Organizational structures and incentives support specific targets: they determine why people do what they do, rationally. Leaders hence need to ensure that these organizational structures support the right targets and behaviours.
A specialty logistics provider with annual sales of €300M and approximately 3,000 employees across six European countries. The client was the subsidiary of a significantly larger general logistics company.
Key source of business were national transports for mid-sized customers (95% share of total business). However, market growth stemmed from international specialty transports for large customers.
The company had faced a series of failures in developing competitive offers for international transports, let alone in winning them. Their prices were consistently above competitor levels, and offers were not defined and submitted to prospective customers quickly enough.
A root cause for this history of failure and loss was the lack of collaboration and mutual support of individual country affiliates.
A structured analysis of the organizational setup and incentive system of the management team and key employees in each of the six countries provided the fact base for gap analysis and discussion.
Each manager at country level was reporting solid line to his Country Head, and was incentivized only by his country’s target and budget achievement. Hence win rates for international transports, which involved significant cross-charging amongst the six affiliates, were much less relevant that a strong win rate for national transports within the manager’s own perimeter.
Together, LWC and the client designed a new organizational structure and operating model. The new organization followed a functional rather than a geographic design principle. The organization was structured by international franchises, with country resources reporting vertically within their franchise team. Each team was led by a competence center that was anchored in a key market, depending on available capabilities.

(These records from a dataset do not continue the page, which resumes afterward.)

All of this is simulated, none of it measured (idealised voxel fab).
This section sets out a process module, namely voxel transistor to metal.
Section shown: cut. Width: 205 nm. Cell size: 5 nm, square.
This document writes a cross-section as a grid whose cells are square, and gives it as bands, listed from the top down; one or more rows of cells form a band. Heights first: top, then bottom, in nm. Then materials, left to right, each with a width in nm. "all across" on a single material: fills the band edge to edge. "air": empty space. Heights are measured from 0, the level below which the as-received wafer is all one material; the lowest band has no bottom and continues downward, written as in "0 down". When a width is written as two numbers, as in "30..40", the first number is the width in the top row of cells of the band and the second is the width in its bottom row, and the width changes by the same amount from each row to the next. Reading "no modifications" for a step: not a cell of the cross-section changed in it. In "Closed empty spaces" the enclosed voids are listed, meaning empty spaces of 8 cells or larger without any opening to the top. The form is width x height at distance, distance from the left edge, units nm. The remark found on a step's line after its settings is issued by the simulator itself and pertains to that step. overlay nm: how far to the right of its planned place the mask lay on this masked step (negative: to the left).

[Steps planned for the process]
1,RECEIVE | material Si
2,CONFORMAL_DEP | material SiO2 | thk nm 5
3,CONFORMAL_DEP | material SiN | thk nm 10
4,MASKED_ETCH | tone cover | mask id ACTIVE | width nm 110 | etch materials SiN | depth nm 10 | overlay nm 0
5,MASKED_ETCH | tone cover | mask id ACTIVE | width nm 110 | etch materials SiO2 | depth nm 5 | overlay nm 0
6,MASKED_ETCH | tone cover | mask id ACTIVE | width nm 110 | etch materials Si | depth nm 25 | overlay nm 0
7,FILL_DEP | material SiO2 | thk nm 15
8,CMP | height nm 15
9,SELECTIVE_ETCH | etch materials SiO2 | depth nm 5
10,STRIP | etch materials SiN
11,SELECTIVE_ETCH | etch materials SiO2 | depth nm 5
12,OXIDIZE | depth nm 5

Visualizing which—entirely rational—behaviours the old organizational setup drove across its affiliates helped the client’s HQ management team realize the counter-productive nature of the existing model. The new model was designed to be fully aligned with the company’s strategic objectives, and supported by the company’s key leaders who had contributed hands-on to design it.
Implementation took eight months to make sure the future operating model was defined in detail, tested and refined where required. Shortly after, the company started on a path to continued double-digit growth, through international transports.